The busloads of needle trades workers, carpenters, laborers, steel workers, transit workers, healthcare workers, hotel workers, and students crossed industry lines and geographical boundaries in the cause of equality and workers’ rights.

AFL-CIO President John Sweeney and four international union presidents set the example by leading over 100 workers in civil disobedience at the end of a spirited march which filled the city streets for nearly a mile. As the workers sat down in a major intersection,

they held hands and faced outward to the crowd.

“We have no choice but to fight,” said one clerical and technical worker who was arrested. Many of the workers had never taken part in such an action before. The demonstration was one of the largest in New Haven’s history.

Picket signs highlighted the $42,000 monthly pension Yale President Richard Levin will receive as compared to $621 for the average union retiree. A quarter of the unionized workers are expected to retire during the life of the next contract.

The labor rally kicked off a national campaign aimed at the 16-member board of the Yale Corporation. Actions are taking place this week in Boston, San Francisco, New York, Dallas, Atlanta, Chicago, Cincinnati and Edmonton, Canada.

On Sept. 17, the Connecticut AFL-CIO marched from their annual convention to join striking workers and retirees holding a daily vigil at President Levin’s office until decent pensions are won.

National attention has also been focused on the university’s discriminatory hiring practices. Only 3 percent of Yale workers are Latino in a city with 20 percent Latino population. Hiring from the community, training and upgrading is a union demand.

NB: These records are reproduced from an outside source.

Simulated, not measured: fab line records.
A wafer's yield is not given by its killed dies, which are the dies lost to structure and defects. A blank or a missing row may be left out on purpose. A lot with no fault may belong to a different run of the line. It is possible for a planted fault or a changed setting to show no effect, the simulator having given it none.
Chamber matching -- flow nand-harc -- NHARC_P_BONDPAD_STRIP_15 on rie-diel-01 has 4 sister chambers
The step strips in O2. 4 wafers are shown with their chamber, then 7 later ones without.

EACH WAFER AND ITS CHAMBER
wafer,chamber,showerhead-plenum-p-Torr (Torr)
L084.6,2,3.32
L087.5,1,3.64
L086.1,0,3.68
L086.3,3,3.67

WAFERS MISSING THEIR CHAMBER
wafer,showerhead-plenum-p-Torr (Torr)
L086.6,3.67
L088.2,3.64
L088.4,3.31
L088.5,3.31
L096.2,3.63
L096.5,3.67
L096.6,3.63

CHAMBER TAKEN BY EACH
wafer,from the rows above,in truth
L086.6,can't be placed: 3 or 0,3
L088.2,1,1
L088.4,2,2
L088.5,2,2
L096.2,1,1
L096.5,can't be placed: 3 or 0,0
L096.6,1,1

Community leaders and elected officials reacted in outrage when the university brought a group of Latino workers, hired by a janitorial contractor in place of the largely African American striking workers, provocatively across a picket line on Sept. 8.

Following a press conference organized by the Connecticut Center for a New Economy, Rep. Rosa DeLauro and members of the Congressional Hispanic Caucus issued a public letter to “strongly condemn Yale’s cynical and disrespectful treatment of Hispanic/Latino workers.”

Within two days, 13 Puerto Rican, Mexican and Guatemalan workers walked off the job and joined the union. They reported bigotry and abuse from Yale managers. “The same way we came in the back door, we want to come in the front door,” said Angelica Aponte at an emotional press conference on the New Haven Green. “We want union jobs at Yale, not scab jobs.”

“These are our new sisters and brothers,” proclaimed Hotel Employees and Restaurant Employees (HERE) Local 35 President Bob Proto, welcoming the workers as heroes.

“I am forever proud of Local 35,” said HERE President John Wilhelm at a special picket line vigil and rally on Sept. 11. “You did not stoop to divide and conquer tactics.” Remembering the 105 members of the two striking unions who were killed in that tragedy, Wilhelm said, “It falls to us to honor them by making sure there is justice in America, justice in New Haven and justice on this campus.”

The striking workers are holding firm despite daily propaganda aimed at scaring them to go back to work. Some clerical and technical workers who stayed on the job attended the Saturday labor rally. “I couldn’t go out this time with emergency family bills, but I do not support the university,” said one worker.

Striking clerical and technical workers have had some success at convincing co-workers who did not originally strike to come onto the picket line and join the strike. Large national contributions to the strike fund have made it possible for the union to provide substantial “picket pay” and other aid to forestall evictions, foreclosures or repossessions.

Strikers have also received support from over 100 professors who called on the university to negotiate or submit to binding arbitration, and who are holding 300 classes at off-campus locations including restaurants, churches, community centers and City Hall.

Students from 21 campuses organized by United Students Against Sweatshops participated in the labor rally and march.

National union presidents arrested include HERE President John Wilhelm, Service Employees International Union President Andrew Stern, Union of Needletrades, Industrial and Textile Employees President Bruce Raynor and Carpenters President Douglas McCarron.